WebAudio -- audio processing in the web browser

The WebAudio API is a way to construct audio scenes that run in the browser, including sound file playback, oscilllators, filters, and effects, and also audio spatialization.

Current support: https://caniuse.com/?search=webaudio -- verified that it works on Quest 3 for example
MDN documentation of the WebAudio API: https://developer.mozilla.org/en-US/docs/Web/API/Web_Audio_API

Starting an AudioContext

The basic concept is creating an "audio graph", which operates similarly to a suite of audio plugins or a Max patch, in that a number of audio "Nodes" are connected together, with one Node possibly processing the audio output of another Node, etc.

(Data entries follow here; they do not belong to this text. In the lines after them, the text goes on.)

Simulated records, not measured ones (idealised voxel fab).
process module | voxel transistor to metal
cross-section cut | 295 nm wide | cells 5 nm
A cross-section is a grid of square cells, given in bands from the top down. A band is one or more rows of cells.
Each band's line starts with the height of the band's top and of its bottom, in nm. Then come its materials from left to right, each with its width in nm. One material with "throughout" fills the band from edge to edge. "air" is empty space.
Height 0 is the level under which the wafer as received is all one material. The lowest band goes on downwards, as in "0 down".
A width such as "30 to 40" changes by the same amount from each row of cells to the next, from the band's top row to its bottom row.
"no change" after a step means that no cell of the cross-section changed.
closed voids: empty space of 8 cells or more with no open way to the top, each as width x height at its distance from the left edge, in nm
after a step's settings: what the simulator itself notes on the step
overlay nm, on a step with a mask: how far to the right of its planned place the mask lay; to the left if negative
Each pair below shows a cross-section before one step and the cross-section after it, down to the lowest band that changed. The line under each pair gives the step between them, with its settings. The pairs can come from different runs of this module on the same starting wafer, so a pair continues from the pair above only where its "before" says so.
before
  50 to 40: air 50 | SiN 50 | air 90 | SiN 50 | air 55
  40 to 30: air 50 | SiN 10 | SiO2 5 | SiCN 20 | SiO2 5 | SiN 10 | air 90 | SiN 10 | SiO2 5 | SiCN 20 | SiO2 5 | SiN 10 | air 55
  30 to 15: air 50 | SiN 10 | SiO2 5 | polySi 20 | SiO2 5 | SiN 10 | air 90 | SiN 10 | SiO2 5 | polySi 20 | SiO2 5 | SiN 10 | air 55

Generally it involves a few steps. First we need an AudioContext as the "scene" container:

const AudioContext = window.AudioContext || window.webkitAudioContext;
const audioContext = new AudioContext();

For security reasons, a WebAudio context cannot start without at least one user interaction on the page, such as a click. Here's one way to do this:

// WebAudio requires a click to start audio:
document.body.onclick = () => {
    audioContext.resume();
};

Or, for a more complex process of setup, we might want a "start button" in the HTML page, and we can respond like so:

const startButton = document.getElementById('startButton');
startButton.addEventListener( 'click', function init() {
    audioContext.resume();
});

Adding AudioNodes to the graph

Now we can create AudioNodes of many different kinds, and connect them together.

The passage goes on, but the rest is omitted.